A better thought-out system of time management where going to the bathroom or walking from the bedroom to the kitchen don’t take half an hour. I’m just sayin’. I thought the Sims was an interesting idea, but the underlying game mechanics left me cold.

I wasn’t a big sims fan…

but after looking at the kid selling weed, goth chick with cuffs, and two chicks in undies making out…

Time to create some corrupt Springer-quality families. Weee…

My southern baptist aunt is gonna flip when I give this to my cousin as a birthday present.

For xmas, I’ll give him the photo-realistic nudie patch.

He’s growing weed right next to the WINDOW.

Hey, a brother’s gotta advertise. Especially since the cops in Simsville are apparently busy hitting on goth teenagers.
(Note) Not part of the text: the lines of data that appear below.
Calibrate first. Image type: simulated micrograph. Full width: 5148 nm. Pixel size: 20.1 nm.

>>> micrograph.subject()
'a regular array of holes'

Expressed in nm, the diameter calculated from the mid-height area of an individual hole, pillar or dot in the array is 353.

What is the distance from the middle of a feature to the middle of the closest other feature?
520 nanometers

I picked up the Sims: Bustin Out and the first thing I was told to do was make out with some guy to learn how to do an action. My Sim then put on stadium-style Number One Fingers and said “woooow you’re a great kisser!” Excuse me if that puts me off, but I don’t need to live vicariously through my Sim. With each successive Sim game, they are getting more and more into the realm of perverse, and since I don’t use my games to get off, I’m finding it harder to enjoy them.

These screenshots only prove further that they have no intention of restraining themselves. I shudder to think what people are going to do behind closed doors with the Sims 2. GTA beware.

LOL! I might finally have a reason to try The Sims ! :twisted:

Here’s a strange Sim story for you.

A while back when I was living with roommates, they all decided to watch a movie in the den. For whatever reason, one of their girlfriends and I weren’t terribly interested in watching it. So, knowing she had a casual interest in the game, I dusted off my old copy and fired it up.

We decided to make one huge house, and create a bunch of Sims to represent our circle of friends. Messy Sims for the messy friends, etc. The house was beautiful, the rooms nicely decorated and furnished, and the Sims were as close as we could make them to the real thing. And when it was all said and done, all the careful planning, crafting, and designing, what happens next?

She spent the next forty-five minutes forcing the virtual boyfriend Sim to give her virtual sim kisses. Later on, I think I remember some of the more slovenly Sims peeing their pants because they lacked direction due to the constant smoochfest.

It was at that point where I gave up and decided the movie wasn’t sounding half bad.

Them womenfolk like the Sims something fierce. And Friends, don’t forget Friends…

That room is bizarrely designed. Since when does a house have stairs leading directly into the bathroom? (Also, wooden stairs in a humid environment??) And since when does a house have a wide full-size window without drapes or curtains right by the bathtub?

Its practically begging the kid to look.

Those aren’t stairs–it’s a tansu chest. Which can be used as stairs, in a pinch, but probably not in this case. But wood can do fine in a bathroom, provided you don’t leave standing water directly on it. I’ve even seen bathrooms with wood floors (though you do have to be careful with them).

The curtain-less window, though… yeah, that lady was just asking for trouble.

The “stairs” are actually a dresser.

I recognize a few of those pictures from the “funny stuff” folder at work. They are screenshots taken by testers/producers/engineers when some oddball thing or another happens. Not bugs, just silly stuff.

That particular image frightened the shit out of me. Is there not a horribly spooky quality to that kid? There is some terrible desperate message here about these little simulated people as ghostly half-souls trapped in an endless loop of cleanliness and desire. Also, I think that’s some kind of Pottery Barn supershelf, not a stairway. In any event, shiver.

Looks like fun, though!

/mc

I must admit, I have a sickness about sims games (and all others really) where I have to get them. I’m looking forward to this one.

I’m glad Sims 2 finally recognizes the financial opportunity for college students to grow and sell miniature palm trees.

Sims 2: Hot Lesbian Action! Sweet… :D

In which Sunny misses a massive come-on from a girl…

No kidding, wow.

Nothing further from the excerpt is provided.